Editorial: Failed campaign, wrong mindset

(Editorial Cartoon by Josua Cabrera)
(Editorial Cartoon by Josua Cabrera)

THIS is a true story. There were 26 fellows who made it through a community rehabilitation program for drug dependents. They were a solid group, religiously attending the two-hour sessions every afternoon, seven days a week, for six months. The sessions started with 40 of them, but a good number eventually dropping out for varied reasons—some for work, the others simply fell deeper into the vice. But the determined 26, age ranging between 16 and 57, finished the course, with heads held high as they earned the reassuring pat on the back by their respective families.

Set for them after the program was a scholarship to a vocational course, with a modest allowance. Depending on the course, they would have to attend school for at least six months to a year. That would mean they could not work, won’t have income to bring home and feed their families within the period of attendance. Consequently, only a handful took the offer, but later dropped off since family needs came by the day. The daily allowance could only go as far as a single meal and fare.

So they were back to the old odd jobs. Some of them were trisikad drivers, some village hands who took just any task for a meager sum. Living in the same neighborhood that laid them bare to the lure of drug use and errands, the cycle easily sucked them back. Although a big part of them ached to hold on to their better state after the program, poverty simply left them vulnerable.

Amid their intermittent relapse, miracle of miracles, a few of them crawled back to rudimentary sessions with the old rehab buddies, in some friend’s house, secretly huddled for the Narcotics Anonymous rites of group healing. Still, for the 26 of them, the battle continues to be uphill, tougher as ever. One is now in prison after a drug bust, a good number of them back to small-time running, the others either fully reformed through the aid of family members, some simply disappeared without trace.

In all, this rehab program illustrates the brief trajectory of public foresight as far as investing efforts toward solving the country’s illegal drug problem is concerned. That the perceived mission order of the day, popular at best and secretly endorsed, is “kill,” all the efforts in the government’s drug war are rather primitive, misdirected, ill-informed, violent, ultimately evil.

Funny thing is you can’t even say the drug war failed when the President himself admitted so in various occasions, in public speeches.

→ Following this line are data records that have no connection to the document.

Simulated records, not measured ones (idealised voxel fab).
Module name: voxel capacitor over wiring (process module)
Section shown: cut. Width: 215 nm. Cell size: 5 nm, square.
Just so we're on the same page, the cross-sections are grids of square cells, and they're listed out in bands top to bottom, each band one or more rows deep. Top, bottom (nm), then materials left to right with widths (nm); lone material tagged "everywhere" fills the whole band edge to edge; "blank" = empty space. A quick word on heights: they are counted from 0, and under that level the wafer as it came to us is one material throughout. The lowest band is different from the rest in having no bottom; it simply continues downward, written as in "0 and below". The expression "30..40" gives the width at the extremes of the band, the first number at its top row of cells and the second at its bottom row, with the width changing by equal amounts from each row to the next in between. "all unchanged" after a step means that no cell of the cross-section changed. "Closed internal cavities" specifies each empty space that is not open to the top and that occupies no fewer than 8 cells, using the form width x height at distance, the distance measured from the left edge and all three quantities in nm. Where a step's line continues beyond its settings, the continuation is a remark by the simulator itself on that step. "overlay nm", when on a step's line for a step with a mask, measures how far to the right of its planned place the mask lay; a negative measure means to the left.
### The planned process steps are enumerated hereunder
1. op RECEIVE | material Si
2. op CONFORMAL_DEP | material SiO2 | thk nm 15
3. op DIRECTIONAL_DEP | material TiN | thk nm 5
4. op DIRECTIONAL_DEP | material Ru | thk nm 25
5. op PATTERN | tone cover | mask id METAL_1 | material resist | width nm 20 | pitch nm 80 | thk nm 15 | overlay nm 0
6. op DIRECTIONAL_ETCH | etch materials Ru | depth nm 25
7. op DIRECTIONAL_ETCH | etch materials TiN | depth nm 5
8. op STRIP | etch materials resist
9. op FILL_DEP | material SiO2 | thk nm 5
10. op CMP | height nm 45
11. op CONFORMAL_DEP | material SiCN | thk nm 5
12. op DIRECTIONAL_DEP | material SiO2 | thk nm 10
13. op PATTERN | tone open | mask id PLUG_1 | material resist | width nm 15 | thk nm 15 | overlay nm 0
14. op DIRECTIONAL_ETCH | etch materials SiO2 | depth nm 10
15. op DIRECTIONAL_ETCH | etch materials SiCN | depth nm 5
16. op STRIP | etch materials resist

Very firmly we say it here: It failed. And it has to do with a flawed mindset. We have a government that insists on looking at the drug problem exclusively as a problem of law enforcement. The results? Bloodbath. And while we say that, there is a multitude of best practices out there that yielded positive results. All you have to do is search the Internet and you will have official portals for your total enlightenment.

Government should wean itself from its perennial addiction to the old ways.